ATLANTA (CN) — Georgia voting rights advocates outlined their strategy to fight the state’s overhaul of its election laws Monday, calling on corporations to come out against legislation that they believe threatens access to the ballot box.
The passage of Senate Bill 202, an expansive measure signed into law last month which places new restrictions on voting, has led activists to demand that corporations use their political clout to support voting rights in Georgia and in other states attempting to push through similar laws.
The law expands in-person early voting in most elections but places new limits on ballot drop boxes, adds ID requirements for absentee ballots, restricts absentee ballot application mailings, and shortens the deadline to request absentee ballots.
The new law also allows for unlimited challenges to voter eligibility and bans people from passing out food and water to voters waiting in line.

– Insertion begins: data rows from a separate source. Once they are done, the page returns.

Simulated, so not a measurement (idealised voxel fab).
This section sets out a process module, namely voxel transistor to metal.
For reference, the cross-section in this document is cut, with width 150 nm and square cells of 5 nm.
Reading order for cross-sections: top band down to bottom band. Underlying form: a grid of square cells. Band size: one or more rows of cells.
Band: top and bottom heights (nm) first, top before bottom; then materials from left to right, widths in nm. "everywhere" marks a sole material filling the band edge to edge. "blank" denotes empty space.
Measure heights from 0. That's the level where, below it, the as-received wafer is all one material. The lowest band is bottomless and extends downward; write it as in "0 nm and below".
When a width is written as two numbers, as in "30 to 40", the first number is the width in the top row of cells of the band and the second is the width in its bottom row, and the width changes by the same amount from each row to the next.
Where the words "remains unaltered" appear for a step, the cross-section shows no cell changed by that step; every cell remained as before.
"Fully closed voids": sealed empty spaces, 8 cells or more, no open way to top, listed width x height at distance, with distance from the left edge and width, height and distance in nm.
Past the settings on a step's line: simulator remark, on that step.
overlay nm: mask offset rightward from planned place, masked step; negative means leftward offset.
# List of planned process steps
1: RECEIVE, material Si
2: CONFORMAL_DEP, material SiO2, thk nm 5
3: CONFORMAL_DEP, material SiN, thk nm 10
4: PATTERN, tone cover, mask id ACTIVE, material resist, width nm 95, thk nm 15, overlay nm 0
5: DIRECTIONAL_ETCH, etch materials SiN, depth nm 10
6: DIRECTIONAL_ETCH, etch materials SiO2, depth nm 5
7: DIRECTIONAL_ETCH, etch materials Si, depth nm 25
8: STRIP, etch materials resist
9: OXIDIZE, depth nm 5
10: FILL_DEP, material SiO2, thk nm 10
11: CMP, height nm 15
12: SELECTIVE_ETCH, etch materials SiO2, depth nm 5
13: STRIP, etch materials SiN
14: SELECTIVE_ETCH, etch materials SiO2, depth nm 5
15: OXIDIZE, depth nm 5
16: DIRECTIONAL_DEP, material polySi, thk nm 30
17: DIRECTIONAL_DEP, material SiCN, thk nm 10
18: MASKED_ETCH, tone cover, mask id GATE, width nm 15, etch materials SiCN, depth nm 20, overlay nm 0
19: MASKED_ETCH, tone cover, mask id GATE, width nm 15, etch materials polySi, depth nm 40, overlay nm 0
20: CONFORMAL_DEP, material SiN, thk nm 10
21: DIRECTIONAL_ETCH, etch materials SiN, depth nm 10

During a Zoom call with reporters Monday afternoon, Fair Fight Action CEO Lauren Groh-Wargo said corporations need to put their money behind voting rights groups instead of “conspiracy theorists and Republicans who are forwarding the voter fraud lie.”
After initially offering only vague statements about voting rights as Georgia’s Legislature fast-tracked the new omnibus bill to Republican Governor Brian Kemp’s desk, the CEOs of Coca-Cola and Delta Air Lines called the new law “unacceptable” last Wednesday.
Their rebuke was followed up by Major League Baseball’s decision Friday to move the 2021 All-Star Game out of Atlanta.
“We have been clear that corporate actors need to speak up against these bills,” Groh-Wargo said. “We’re really grateful that Delta and Coke got in the game – though they got in late – but that coming and bringing their voice to the fight is having an impact in Arizona and Michigan.”
Lawmakers in Arizona, Florida, and Texas are currently considering proposals for similar controversial voting changes including restrictions on ballot drop boxes and additional ID requirements.
“We’re not calling for boycotts. What we’re calling for is for our corporate community to stand with the people and demand that democracy be preserved because the reality is this: whenever there are partisan ideals that take precedent over the franchise of the voting process is when democracy begins to fail,” Georgia NAACP President James Woodall said Monday.
Woodall called the new law “an assault against democracy itself.”
Republicans have hit back by insisting that the law is being misrepresented.
GOP Governor Brian Kemp said Saturday that MLB “caved to the fears and lies of liberal activists.”
During a press conference that day, Georgia Attorney General Chris Carr said that “anybody who actually reads this bill” would see that it “strengthens, expands access, and improves transparency in Georgia’s elections.”
Carr called the comparisons evoking Jim Crow “preposterous, irresponsible, and fundamentally wrong.”
There are currently four pending lawsuits contesting the law filed by the NAACP, the African Methodist Episcopal Church, the New Georgia Project, Asian Americans Advancing Justice-Atlanta, and other organizations.
The lawsuits all argue the same essential point: that the law will make it harder for minority voters, especially Black voters, to cast their ballots.
“For some Georgians, this inconvenience may be manageable. But for voters of color and other historically disenfranchised communities — who already suffer through disproportionately longer lines than white voters — it could be dramatic,” a 91-page lawsuit filed last week by the African Methodist Episcopal Church states. “This burden is not an accident. Nor is it legal.”
Republican defendants in the lawsuits, including Kemp and Georgia Secretary of State Brad Raffensperger, have remained steadfast in their arguments that the new law will boost voter confidence that they allege suffered after former President Donald Trump falsely claimed he won the 2020 election.
Election officials have repeatedly said there is no evidence of widespread fraud in Georgia’s elections. Three separate ballot counts verified the results of the election.